The people of the Standing Rock Sioux Reservation of North and South Dakota are fighting to stop a pipeline from being built on their ancestral homeland. The Dakota Access Pipeline would snake its way across four states, bisecting sacred Indigenous sites and burial grounds along the route. The tribe fears that a leak could contaminate the Missouri River and spell disaster for the Great Sioux Nation. But youth are standing up in unprecedented numbers to preserve their way of life for future generations and to defend their sacred water. RISE heads to the Standing Rock Sioux Reservation to meet the Lakota and Dakota youth joining forces to protect their sacred water from the ‘black snake’ set to invade their ancestral homeland.

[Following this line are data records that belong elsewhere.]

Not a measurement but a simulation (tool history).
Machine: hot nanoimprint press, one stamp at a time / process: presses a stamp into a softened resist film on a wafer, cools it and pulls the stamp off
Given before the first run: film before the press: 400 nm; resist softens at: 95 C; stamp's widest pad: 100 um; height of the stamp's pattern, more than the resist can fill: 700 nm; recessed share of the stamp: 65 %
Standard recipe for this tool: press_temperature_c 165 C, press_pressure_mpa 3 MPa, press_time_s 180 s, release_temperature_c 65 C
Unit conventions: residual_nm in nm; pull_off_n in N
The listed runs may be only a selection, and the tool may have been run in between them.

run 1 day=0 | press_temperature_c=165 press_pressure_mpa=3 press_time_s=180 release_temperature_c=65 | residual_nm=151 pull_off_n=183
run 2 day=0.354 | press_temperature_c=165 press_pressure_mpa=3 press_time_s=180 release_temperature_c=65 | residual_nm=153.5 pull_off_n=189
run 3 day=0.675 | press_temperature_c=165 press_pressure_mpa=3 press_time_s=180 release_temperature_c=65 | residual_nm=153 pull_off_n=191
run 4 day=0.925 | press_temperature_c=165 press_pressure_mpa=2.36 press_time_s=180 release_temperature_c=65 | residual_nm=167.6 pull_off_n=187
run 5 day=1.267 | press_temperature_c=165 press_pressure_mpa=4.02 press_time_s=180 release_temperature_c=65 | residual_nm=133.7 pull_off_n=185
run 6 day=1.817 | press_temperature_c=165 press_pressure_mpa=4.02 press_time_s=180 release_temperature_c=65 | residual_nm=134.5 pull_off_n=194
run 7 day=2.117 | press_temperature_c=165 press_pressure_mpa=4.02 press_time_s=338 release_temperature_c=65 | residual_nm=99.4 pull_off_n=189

Red Power: Standing Rock Part 2

In this episode, RISE delves into the evolution of the Red Power Movement. Using today’s unprecedented occupation at Standing Rock as a jumping off point, RISE tracks past Indigenous resistance into the present. The Standing Rock protest against the Dakota Access Pipeline, 4,500 strong and growing, is the largest Indigenous resistance movement in generations. Indigenous youth from all over North America are taking part in re-writing history. These are a generation of people who grew up hearing their parent’s stories of occupation — from Wounded Knee to Alcatraz — but are fighting this battle 21st century style. Young women and two spirited youth lead the charge and technology is imperative. Ultimately, RISE learns that to be sovereign you have to live it.